I can't imagine managing lots of such systems, but a handful sounds doable, which is all you need sometimes.
I'm currently speccing out a system for an internal application that processes huge amounts of data. So far the plan is to just use standard Postgres on Debian on a huge "pet" server with hundreds of GBs of RAM and redundant 4TB NVME drives and call it a day. It's sized for peak load so no need for any kind of scaling beyond that, and it's a single machine using well-tested software (and default configs whenever possible) so maintenance should be minimal (it'll also be isolated onto its own network and only ever accessed by trusted users so the need for timely updates is minimal too).
It's doable, believe me. Linux was always reliable, but its reliability improvements didn't stop over the years, so keeping a lot servers up to date, and running smoothly is easier than 15 years ago.
We have a lot of pets and cattle servers. Cattles can be installed in 150+ batches in 15-20 minutes or so, with zero intervention after initial triggering.
Pets are rarely re-installed. We generally upgrade them over generations, and they don't consume much time after initial configuration which are well documented.
I prefer to manage some of them via Salt, but it's rather an exercise for understanding how these things work, rather than a must.
In today's world, hardware is less resilient than the Linux installation running on top of it, so if you are going to build such monolith, spec it to be as redundant and hot-swappable as much as you can. Otherwise murphy may find ways to break your hardware in creative ways.
They should only be years behind given very unlucky timing, ie, upstream releases a new version right after the stable feature freeze.
Whatever the latest version is at the time of Debian's feature freeze, that will be the version for the life of that Debian release. That's basically the point of Debian—the world will never change out from under you.
> They should only be years behind given very unlucky timing, ie, upstream releases a new version right after the stable feature freeze.

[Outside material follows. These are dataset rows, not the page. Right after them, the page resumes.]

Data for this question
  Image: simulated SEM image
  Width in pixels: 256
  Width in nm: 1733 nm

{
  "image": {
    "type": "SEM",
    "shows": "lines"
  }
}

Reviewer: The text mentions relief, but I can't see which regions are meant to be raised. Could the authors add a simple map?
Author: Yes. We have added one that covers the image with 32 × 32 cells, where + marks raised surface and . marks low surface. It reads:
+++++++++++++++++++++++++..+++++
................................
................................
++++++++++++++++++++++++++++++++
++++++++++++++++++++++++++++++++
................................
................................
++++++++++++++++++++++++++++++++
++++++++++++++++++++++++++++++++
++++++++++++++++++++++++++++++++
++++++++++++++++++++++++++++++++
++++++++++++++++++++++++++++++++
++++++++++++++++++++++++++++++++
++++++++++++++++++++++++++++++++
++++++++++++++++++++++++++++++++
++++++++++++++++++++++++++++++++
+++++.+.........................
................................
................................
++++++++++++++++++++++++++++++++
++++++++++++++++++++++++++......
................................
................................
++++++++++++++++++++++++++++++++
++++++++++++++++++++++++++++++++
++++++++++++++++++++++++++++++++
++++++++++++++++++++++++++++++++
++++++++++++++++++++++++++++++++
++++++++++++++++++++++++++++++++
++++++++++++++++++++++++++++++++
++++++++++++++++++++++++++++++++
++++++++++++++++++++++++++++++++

Literally the first package I looked up is shipping a January 2020 version in bullseye despite freezes not starting until 2021. And yes, there were additional stable releases in 2020.
Stable is released every 2 years, so <=2 at most, and yes on purpose? Isn't that kinda the whole point of releases like Windows LTSC, Red Hat, etc.? That you actively do not want these updates, only security fixes?
Backporting security fixes is forking the software though.
There have been instances where upstream and Debian frozen version have drifted far enough apart that the security backport was done incorrectly and introduced a new CVE. Off the top of my head this happens for Apache more than once.
I for one appreciate the BSD "OS and packages are separate" so my software can be updated but my OS is stable
For apache I never heard about that. Instead the issue I heard about was that debian organises/manages apache quite differently, nothing about version drift.
This will be hosted by Hetzner, OVH or a suitable equivalent, so the “SLA” is based on assuming that they’ll rectify any hardware failures within 2 days. I this case I’ll gamble on backups with the idea that in the worst case scenario it takes us less that an hour or rebuild the machine on a different provider such as AWS.
The machine itself is only really required for a few days every quarter, with a few days’ worth of leeway if we fail. Therefore I feel this is a acceptable risk.
that sounds like a fun project, but you definately want to still automate its setup with something like ansible, saltstack, puppet, etc.
Because someday, you'll get a new pet, with much more CPU power you'll want to migrate to. Or maybe rather than upgrade to a newer version, plus reconfigure disks, etc, its just easier to move to a new system, etc. Or the system just plain dies, DC burns down, etc, and you need to quickly use DR to get it setup on a new system. Having all those configs, settings, application's you install, etc, defined in a tool like ansible, and then checked into git is just about priceless especially for pets or snowflakes.
I agree, learning Ansible (or equivalent) is on my todo list.
I the meantime, a document (and maybe a shell script) with commands explaining how to reinstall the machine from an environment provided by the hosting provider (a PXE-booted Debian) is enough considering the machine is only critically required for a few days every quarter and needs only softwares that’s already packaged by the distribution.
I'm currently speccing out a system for an internal application that processes huge amounts of data. So far the plan is to just use standard Postgres on Debian on a huge "pet" server with hundreds of GBs of RAM and redundant 4TB NVME drives and call it a day. It's sized for peak load so no need for any kind of scaling beyond that, and it's a single machine using well-tested software (and default configs whenever possible) so maintenance should be minimal (it'll also be isolated onto its own network and only ever accessed by trusted users so the need for timely updates is minimal too).